Daredevil Villains #55: Edwin Cord

Posted on Sunday, July 20, 2025 by Paul in Daredevil

DAREDEVIL #167 (November 1980)
“…The Mauler!”
Writer: David Michelinie
Penciller: Frank Miller
Inker: Klaus Janson
Letterer: Joe Rosen
Colourist: Glynis Wein
Editor: Denny O’Neil

So here’s what happened since our last instalment. Issues #163 and #164 don’t have villains: the first one guest stars the Hulk, and the other is the story where Daredevil admits his secret identity to Ben Urich, who decides not to publish. Issue #165 has Dr Octopus, on loan from Amazing Spider-Man. Issue #166 brings back the Gladiator. And that’s the end of Roger McKenzie’s run as writer.

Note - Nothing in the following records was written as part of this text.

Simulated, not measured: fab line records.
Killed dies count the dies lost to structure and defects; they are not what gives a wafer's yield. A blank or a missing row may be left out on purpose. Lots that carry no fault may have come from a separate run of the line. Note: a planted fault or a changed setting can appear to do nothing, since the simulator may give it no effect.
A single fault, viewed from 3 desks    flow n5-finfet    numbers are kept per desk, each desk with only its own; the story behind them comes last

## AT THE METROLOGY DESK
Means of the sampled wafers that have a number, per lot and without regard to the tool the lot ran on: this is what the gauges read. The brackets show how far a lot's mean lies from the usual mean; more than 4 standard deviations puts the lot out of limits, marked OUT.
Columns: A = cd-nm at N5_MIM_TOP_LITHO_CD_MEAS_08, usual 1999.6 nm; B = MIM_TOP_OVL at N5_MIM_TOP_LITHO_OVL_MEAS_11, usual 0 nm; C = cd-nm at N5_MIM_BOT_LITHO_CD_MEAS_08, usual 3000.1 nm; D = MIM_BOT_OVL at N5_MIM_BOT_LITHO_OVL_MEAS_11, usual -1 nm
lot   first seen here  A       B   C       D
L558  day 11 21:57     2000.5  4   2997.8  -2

By this point, Denny O’Neil has taken over as editor, and as of issue #168, Frank Miller will be writing as well as pencilling. But first, we have another fill-in.

This one is a rather better fit than the Steve Ditko story we looked at last time. For a start, it still has the regular art team of Frank Miller and Klaus Janson. But this time, our guest writer is David Michelinie. At this point, he’s about 30 issues into his run on Iron Man, and he’s already completed “Demon in a Bottle”. So this feels like a contemporary Marvel comic from 1980.